San Mateo Homeowners Seek Historic Tag for Housing Exemption
Application to state tests density law allowing four units on single-family lot.
Some Bay Area neighborhoods that have historically resisted efforts to develop high-density housing in their enclaves now are embracing history as an end-run around a new state law that allows homeowners to build up to four residential units on a single-family lot.
A group of homeowners in one of San Mateo’s wealthiest neighborhoods has filed an application with the State Historical Resources Commission for designation as an historic district, which would exempt the upscale subdivision from California’s SB9 regulation.
The campaign to create a Baywood historic district in a leafy neighborhood populated by Spanish Revival-style homes with tile roofs, fruit trees and hydrangea bushes has divided the Peninsula city into two camps, according to a report in the San Francisco Chronicle.
A group calling itself the San Mateo Heritage Alliance has indicated that if it succeeds in getting the state commission to accept Baywood as an historic district, it may seek historic designations for neighborhoods across central San Mateo, including the Central, North Central, Aragon, Hayward Park and San Mateo Park neighborhoods, the report said.
Meanwhile, yellow signs declaring “No Baywood Historic District” also are popping up on front yards in Baywood. The signs promote a website called lessredtape.com.
City officials, who apparently did not authorize the application from Baywood before it was filed with the state agency, appear to be lining up against the proposal.
“Allowing a group of unelected individuals, that don’t necessarily live in the neighborhood, to impose a blanket historic designation that comes with additional red tape and costs is deeply concerning,” San Mateo Mayor Amourence Lee told the Chronicle.
San Mateo Planning Commissioner Seema Patel, who opposes the historic district designation, said the designation could kill efforts to increase housing designation in some of the city’s most walkable, transit-friendly neighborhoods, the newspaper report said.
According to the report, the kerfuffle over the historic designation was touched off when someone who bought a Spanish Revival home dating to 1933 filed plans to demolish the existing building and replace it with a larger house and an accessory dwelling unit commonly known as a Granny flat.

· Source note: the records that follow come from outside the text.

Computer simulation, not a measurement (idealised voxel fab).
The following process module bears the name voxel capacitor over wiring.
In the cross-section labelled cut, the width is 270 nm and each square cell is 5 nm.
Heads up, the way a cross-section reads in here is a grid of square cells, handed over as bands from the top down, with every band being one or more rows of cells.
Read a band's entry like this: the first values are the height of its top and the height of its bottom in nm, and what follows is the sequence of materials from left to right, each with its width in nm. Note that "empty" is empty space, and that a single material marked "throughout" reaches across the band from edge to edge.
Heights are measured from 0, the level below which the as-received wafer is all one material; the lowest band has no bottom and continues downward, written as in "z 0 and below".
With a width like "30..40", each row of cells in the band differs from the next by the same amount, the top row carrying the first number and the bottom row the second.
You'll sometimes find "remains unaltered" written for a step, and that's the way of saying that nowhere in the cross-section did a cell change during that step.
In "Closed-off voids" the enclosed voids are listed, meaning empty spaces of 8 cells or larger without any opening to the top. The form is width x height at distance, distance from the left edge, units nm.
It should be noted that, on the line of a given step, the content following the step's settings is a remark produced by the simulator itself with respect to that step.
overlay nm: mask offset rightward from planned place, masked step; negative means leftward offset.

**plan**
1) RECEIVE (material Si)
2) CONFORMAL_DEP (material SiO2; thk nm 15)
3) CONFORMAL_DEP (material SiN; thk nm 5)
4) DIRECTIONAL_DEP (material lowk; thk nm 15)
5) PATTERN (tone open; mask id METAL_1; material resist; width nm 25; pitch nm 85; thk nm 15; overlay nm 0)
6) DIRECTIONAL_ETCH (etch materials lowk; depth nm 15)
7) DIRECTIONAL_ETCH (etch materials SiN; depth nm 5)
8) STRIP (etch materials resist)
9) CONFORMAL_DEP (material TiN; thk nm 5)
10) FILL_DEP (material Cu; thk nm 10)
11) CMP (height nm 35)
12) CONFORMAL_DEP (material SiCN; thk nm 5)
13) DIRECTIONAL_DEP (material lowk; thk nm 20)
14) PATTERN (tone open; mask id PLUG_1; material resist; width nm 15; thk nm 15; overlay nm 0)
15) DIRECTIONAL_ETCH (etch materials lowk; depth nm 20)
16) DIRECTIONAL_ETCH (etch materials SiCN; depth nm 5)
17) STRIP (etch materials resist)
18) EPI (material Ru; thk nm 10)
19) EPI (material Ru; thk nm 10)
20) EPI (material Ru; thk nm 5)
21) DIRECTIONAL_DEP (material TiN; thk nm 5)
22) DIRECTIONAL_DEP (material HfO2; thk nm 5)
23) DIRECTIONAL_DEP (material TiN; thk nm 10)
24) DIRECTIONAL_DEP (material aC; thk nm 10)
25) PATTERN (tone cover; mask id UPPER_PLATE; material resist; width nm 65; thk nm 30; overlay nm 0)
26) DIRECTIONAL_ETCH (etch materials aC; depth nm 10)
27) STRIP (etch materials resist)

Chris Elmendorf, a UC Davis law professor who is an expert on California housing law, called the use of historic districts to limit the application of SB9 “a gaping loophole.”
“SB9′s historic exemption is really broad and local bodies have treated it as an invitation to exempt whatever they want to exempt,” Elmendorf told the Chronicle, adding that it is easier to designate an entire district than an individual property, simply by “drawing lines on a map.”